Most importantly, don’t let anyone stop you from doing what you love. Surround yourself with supportive people. The creative process can be hard enough; it’s nearly impossible to make art in an environment where you aren’t being encouraged. Reject anyone who says you can’t make a living at it, and get them out of your way. Find like-minded people who understand how hard you work, and who take the creative life seriously.
Alright, so let’s move onto what keeps you busy professionally?

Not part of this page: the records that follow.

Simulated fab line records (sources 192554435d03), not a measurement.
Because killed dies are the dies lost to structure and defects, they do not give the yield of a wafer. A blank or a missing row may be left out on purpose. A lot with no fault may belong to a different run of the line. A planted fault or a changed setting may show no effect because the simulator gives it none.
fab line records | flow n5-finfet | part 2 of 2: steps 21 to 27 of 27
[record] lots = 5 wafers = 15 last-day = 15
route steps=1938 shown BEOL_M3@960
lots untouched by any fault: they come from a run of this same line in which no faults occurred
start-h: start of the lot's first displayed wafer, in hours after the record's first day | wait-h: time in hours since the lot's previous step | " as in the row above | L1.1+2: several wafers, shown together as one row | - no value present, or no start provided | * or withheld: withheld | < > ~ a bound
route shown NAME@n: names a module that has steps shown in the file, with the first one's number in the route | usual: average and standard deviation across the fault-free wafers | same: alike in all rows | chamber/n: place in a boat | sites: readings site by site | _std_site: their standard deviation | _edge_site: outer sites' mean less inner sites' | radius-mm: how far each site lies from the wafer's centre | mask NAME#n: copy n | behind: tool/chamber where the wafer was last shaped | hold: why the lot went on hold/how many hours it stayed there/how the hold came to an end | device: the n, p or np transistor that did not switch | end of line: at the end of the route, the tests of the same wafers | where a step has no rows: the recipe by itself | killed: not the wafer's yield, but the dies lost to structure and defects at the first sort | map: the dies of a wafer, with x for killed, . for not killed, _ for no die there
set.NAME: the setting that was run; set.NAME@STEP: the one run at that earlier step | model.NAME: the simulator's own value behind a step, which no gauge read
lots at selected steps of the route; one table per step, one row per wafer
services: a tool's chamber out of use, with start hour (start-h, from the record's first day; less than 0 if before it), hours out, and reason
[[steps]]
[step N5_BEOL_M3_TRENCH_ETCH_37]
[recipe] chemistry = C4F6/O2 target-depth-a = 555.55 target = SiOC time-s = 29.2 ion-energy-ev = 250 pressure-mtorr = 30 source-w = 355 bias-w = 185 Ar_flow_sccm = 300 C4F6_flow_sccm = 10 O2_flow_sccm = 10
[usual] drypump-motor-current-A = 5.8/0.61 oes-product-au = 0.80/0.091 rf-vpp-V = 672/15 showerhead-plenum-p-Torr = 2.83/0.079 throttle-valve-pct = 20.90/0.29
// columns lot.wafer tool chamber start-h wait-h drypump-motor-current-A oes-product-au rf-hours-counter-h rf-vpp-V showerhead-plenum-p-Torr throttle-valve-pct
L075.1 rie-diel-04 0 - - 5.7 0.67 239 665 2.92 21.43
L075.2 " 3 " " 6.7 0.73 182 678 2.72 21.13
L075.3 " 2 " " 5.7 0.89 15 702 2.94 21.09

I grew up in North Carolina, in a modern house of my parents’ design on 50 wild acres in the pines. We didn’t have TV until I was in high school, so my sister and I spent our time reading, exploring the woods, and drawing. I wrote and drew with equal interest throughout high school, but chose a creative writing program over art school for undergrad. It was only after graduating from college that I pivoted to illustration as a career.
I started out as an illustrator in Minneapolis. With its deep list of award-winning ad agencies and design firms it was a great place to begin, but I didn’t have any practical art training so I sought advice from established local illustrators. One of them was Jack Molloy, who works in copper and wood engravings. He hired me as an assistant on a book and film project, “The Song of Sacajawea”, for Rabbit Ears Productions. The project took about 18 months from start to finish and involved over 150 copper engravings, hand-lettered reproductions of historic documents and handmade native artifacts. My job included doing sketches for Jack’s other clients, like the Wall Street Journal and American Express, so that he didn’t have to turn down work while working on the book project. Our drawing styles were close enough that we could pull it off. Jack had a studio rule, ‘no erasing’; it taught me to work with speed and confidence. I drew more that year than I had in my entire life to that point, while learning how to talk to clients and manage a heavy workload. We still collaborate on projects once in a while, and he’s never stopped being my champion.
Meanwhile, I began putting together a portfolio of my own work and pestering art directors to hire me for jobs. I worked for Jack while I built my illustration business, and launched to full-time freelance after the Sacajawea book wrapped. I worked with an agent for the next decade and learned a lot about the business side of things from her.
Any places to eat or things to do that you can share with our readers? If they have a friend visiting town, what are some spots they could take them to?
Start with a mid-morning hike up Enchanted Mesa Trail, from Chautauqua Music Auditorium for a little taste of Boulder history on the way. Then head into town and check out the shops on West Pearl like Bedell Antiques, Peace Love and Chocolate, Two Hands Paperie, Trident Books, Carla Morrison Fine Jewelry, and Classic Facets. If it’s one of Boulder’s 300 sunny days, we’ll get lunch outside at Bartaco or the Rio Grande patio followed by a walk through my favorite Boulder neighborhood, Mapleton Hill. Then a relaxing spa treatment and a nap at the St. Julien Hotel. Finish the day with a hike (don’t worry, it’s more of a stroll) to the Boulder Star at dusk, and dinner at Flagstaff House for an incredible view of Boulder.
Who else deserves some credit and recognition?
When I moved to Boulder from Denver in 2015, I didn’t know a soul. I fell in with a group of creatives centered around a thriving co-working space called Roost, led by Chris Shiflett. A Brooklyn transplant, Chris runs Faculty, a web design studio. He has an impressive client list and a generous, welcoming soul. He’s passionate about his own work and also aims to foster a robust creative community in Boulder.